Adams understood that totalitarian movements are built out of deep
personal and economic despair. He warned that the flight of
manufacturing jobs, the impoverishment of the American working class,
the physical obliteration of communities in the vast, soulless exurbs
and decaying Rust Belt, were swiftly deforming our society. The
current assault on the middle class, which now lives in a world in
which anything that can be put on software can be outsourced, would
have terrified him. The stories that many in this movement told me
over the past two years as I worked on "American Fascists: The
Christian Right and the War on America" were stories of this failure
-- personal, communal and often economic. This despair, Adams said,
would empower dangerous dreamers -- those who today bombard the
airwaves with an idealistic and religious utopianism that promises,
through violent apocalyptic purification, to eradicate the old, sinful
world that has failed many Americans.
These Christian utopians promise to replace this internal and external
emptiness with a mythical world where time stops and all problems are
solved. The mounting despair rippling across the United States, one I
witnessed repeatedly as I traveled the country, remains unaddressed by
the Democratic Party, which has abandoned the working class, like its
Republican counterpart, for massive corporate funding.
The Christian right has lured tens of millions of Americans, who
rightly feel abandoned and betrayed by the political system, from the
reality-based world to one of magic -- to fantastic visions of angels
and miracles, to a childlike belief that God has a plan for them and
Jesus will guide and protect them. This mythological worldview, one
that has no use for science or dispassionate, honest intellectual
inquiry, one that promises that the loss of jobs and health insurance
does not matter, as long as you are right with Jesus, offers a lying
world of consistency that addresses the emotional yearnings of
desperate followers at the expense of reality. It creates a world
where facts become interchangeable with opinions, where lies become
true -- the very essence of the totalitarian state. It includes a dark
license to kill, to obliterate all those who do not conform to this
vision, from Muslims in the Middle East to those at home who refuse to
submit to the movement. And it conveniently empowers a rapacious
oligarchy whose god is maximum profit at the expense of citizens.
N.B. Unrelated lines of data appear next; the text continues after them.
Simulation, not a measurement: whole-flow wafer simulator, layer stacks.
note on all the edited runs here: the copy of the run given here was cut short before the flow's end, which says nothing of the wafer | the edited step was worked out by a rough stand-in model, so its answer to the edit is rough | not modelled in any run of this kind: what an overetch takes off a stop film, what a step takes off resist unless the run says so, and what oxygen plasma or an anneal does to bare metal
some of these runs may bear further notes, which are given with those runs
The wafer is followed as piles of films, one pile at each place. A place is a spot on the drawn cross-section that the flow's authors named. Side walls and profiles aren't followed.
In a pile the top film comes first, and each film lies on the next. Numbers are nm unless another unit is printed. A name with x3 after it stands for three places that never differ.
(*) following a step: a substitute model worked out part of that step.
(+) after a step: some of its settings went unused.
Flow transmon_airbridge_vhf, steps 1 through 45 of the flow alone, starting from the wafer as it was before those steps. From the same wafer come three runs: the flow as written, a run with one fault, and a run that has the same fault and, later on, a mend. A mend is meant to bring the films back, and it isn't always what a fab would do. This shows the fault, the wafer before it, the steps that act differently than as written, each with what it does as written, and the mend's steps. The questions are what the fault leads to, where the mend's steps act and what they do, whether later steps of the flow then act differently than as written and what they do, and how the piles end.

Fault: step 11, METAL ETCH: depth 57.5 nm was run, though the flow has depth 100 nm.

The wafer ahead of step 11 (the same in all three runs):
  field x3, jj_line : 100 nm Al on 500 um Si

We now live in a nation where the top 1 percent control more wealth
than the bottom 90 percent combined, where we have legalized torture
and can lock up citizens without trial. Arthur Schlesinger, in "The
Cycles of American History," wrote that "the great religious ages were
notable for their indifference to human rights in the contemporary
sense -- not only for their acquiescence in poverty, inequality and
oppression, but for their enthusiastic justification of slavery,
persecution, torture and genocide."
Adams saw in the Christian right, long before we did, disturbing
similarities with the German Christian Church and the Nazi Party,
similarities that he said would, in the event of prolonged social
instability or a national crisis, see American fascists rise under the
guise of religion to dismantle the open society. He despaired of U.S.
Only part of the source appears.